Newcastle Brown Ale is as synonymous with Newcastle as United, the Tyne Bridge and the Geordie humour.
Originally brewed and bottled in the city’s Tyne Brewery on Corporation Street, operations were moved across the big river to Gateshead’s Federation Brewery in 2005. The taste of the north east moved again in 2010, this time to the North Yorkshire town of Tadcaster. The switch meant almost a century of brewing Brown Ale on Tyneside had ended.
On Wearside, the Vaux Brewery was one of the biggest in the UK. With sister plant Ward’s in Sheffield, they were brewing 32m pints a year between them and making £25m profit each.

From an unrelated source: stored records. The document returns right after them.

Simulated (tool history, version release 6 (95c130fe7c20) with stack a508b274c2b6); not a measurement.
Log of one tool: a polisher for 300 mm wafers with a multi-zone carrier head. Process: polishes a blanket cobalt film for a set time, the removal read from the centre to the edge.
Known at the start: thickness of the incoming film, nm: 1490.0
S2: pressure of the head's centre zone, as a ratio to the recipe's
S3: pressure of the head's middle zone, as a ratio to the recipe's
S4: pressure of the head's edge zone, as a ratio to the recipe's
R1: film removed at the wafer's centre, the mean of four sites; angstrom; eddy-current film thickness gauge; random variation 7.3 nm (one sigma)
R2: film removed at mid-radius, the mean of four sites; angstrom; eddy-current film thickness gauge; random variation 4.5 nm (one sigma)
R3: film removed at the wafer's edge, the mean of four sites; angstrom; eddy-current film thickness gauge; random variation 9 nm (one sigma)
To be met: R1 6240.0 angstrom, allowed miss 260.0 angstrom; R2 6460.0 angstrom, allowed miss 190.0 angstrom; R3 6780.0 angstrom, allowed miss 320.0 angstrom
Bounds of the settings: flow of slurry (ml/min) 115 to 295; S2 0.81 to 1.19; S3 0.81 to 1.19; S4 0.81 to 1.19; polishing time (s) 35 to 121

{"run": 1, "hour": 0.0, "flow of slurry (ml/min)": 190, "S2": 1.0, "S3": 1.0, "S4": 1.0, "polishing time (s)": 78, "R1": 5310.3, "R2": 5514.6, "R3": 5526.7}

Now, the once mighty Vaux site sits desolate and demolished; an empty crater at the heart of Sunderland since closing in 1999. It seems then, that the region’s proud brewing heritage is dead.
That statement could not be further from the truth.
The Maxim Brewery opened in 2008 in Houghton-le-Spring, a small town not far from the ground zero of Vaux. The brainchild of former Vaux employees Mark Anderson, Doug Trotman and Jim Murray, the brewery cost around £240,000 to establish in equipment and installation.
Formed with the intention of bringing back a number of famous Vaux brands, the brewery has forged links to supply products to pub chains including Wetherspoon and has seen a spike in sales.
Newcastle has also seen the rebirth of the brewing industry with Wylam brewery recently investing almost £2m into the renovation of the Palace of Arts building in Exhibition Park. The move from Heddon to the palace means the brewery will increase its production by half.
The brewing industry has always had a large part to play in the region, attracting attention from the rest of the UK and indeed worldwide and it is as alive as it ever has been.